The things I learned in my first three years of becoming a professional at a startup

16 Jan 2018

This story was originally posted on Medium here

Starting as an intern at Blendle, becoming a graduate, getting a job and going back to school again. That’s what my story is about. I’d like to tell you how I experienced this roundtrip in a series of lessons.

Where it began

If we go back almost 3 years, we find me, being a Communication and Multimedia Design student. At that point I needed to find a company that I would like to join as an intern. While doing this, various things popped up in my head. For example: study can teach you a lot, but it’s simply not work. Don’t let that thought withhold you from doing things. You will probably make some mistakes, but learn more as long as you’re not afraid of making them.

Finding the one

Make sure you ask yourself what you really would like to do apart from money or moving issues. For me it helped that Blendle was a startup, something I really liked. Also the strong idea behind the company and the vibe they were showing made me happy. So it felt like the right choice for me. Why settle for less? Even for an internship.

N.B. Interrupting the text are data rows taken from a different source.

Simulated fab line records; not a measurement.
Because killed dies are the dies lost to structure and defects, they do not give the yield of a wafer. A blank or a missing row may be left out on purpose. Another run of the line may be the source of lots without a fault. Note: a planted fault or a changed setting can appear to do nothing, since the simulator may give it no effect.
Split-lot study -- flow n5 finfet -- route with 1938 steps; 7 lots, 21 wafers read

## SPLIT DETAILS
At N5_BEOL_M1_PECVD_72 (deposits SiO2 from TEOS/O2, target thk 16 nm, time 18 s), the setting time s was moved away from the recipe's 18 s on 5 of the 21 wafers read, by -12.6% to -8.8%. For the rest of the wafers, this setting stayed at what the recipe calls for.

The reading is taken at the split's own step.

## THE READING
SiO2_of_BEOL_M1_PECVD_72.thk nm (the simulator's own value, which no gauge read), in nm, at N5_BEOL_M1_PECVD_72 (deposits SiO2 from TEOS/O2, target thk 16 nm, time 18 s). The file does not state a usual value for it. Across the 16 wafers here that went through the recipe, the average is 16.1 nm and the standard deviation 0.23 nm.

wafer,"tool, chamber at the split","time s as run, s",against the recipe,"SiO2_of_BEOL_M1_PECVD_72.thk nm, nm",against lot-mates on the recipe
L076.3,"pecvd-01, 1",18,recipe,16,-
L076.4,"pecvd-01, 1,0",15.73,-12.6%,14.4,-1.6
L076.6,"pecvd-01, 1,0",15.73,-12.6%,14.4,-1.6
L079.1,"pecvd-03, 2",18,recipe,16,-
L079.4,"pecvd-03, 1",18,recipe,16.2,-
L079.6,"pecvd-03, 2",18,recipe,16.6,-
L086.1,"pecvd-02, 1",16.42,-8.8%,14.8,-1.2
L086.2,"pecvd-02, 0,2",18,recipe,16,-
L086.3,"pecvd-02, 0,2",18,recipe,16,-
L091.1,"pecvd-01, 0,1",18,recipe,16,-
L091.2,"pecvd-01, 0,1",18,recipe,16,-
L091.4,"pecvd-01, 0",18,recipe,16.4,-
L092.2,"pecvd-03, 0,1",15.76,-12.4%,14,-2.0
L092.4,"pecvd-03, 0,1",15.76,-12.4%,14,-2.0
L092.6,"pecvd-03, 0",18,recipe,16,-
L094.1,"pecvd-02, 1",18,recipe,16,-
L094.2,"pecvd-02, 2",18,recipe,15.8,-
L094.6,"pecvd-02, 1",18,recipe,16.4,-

A picture of ‘my’ spot at the previous office, which made me very proud back then.

Take off!

In a short amount of time I experienced how learning just continued within office walls, with the upgraded tempo as a difference. Next to that, everything grew. On company level there is the amount of colleagues, investments, product and anything else you can think of. And personally, all kinds of knowledge improved. First, the thing I worried about the most as a developer; programming languages. After all it now seems to be just a minor skillset that can be developed easily while working. Vital are soft skills in questioning things, asking for help, speaking up, presenting your ideas, and being ambitious and a good team-member.

Stage 2

At this point my internship ended and got its continuation in graduating from Communication and Multimedia Design and a ‘real’ contract at Blendle followed. I kept working in team ‘Workflow’. In short: the articles Blendle sells are delivered by publishers in all sorts and shapes. They need to get converted to the same format, in order to show them nicely. Most new deliveries require a new piece of code, implementation in the infrastructure or bring up a case to create some software around it. Building those pieces let me learn a lot. It felt incredibly valuable, as I was making impact with every new newspaper or magazine that showed up on the website. Find yourself something you ‘own’ and can be proud of.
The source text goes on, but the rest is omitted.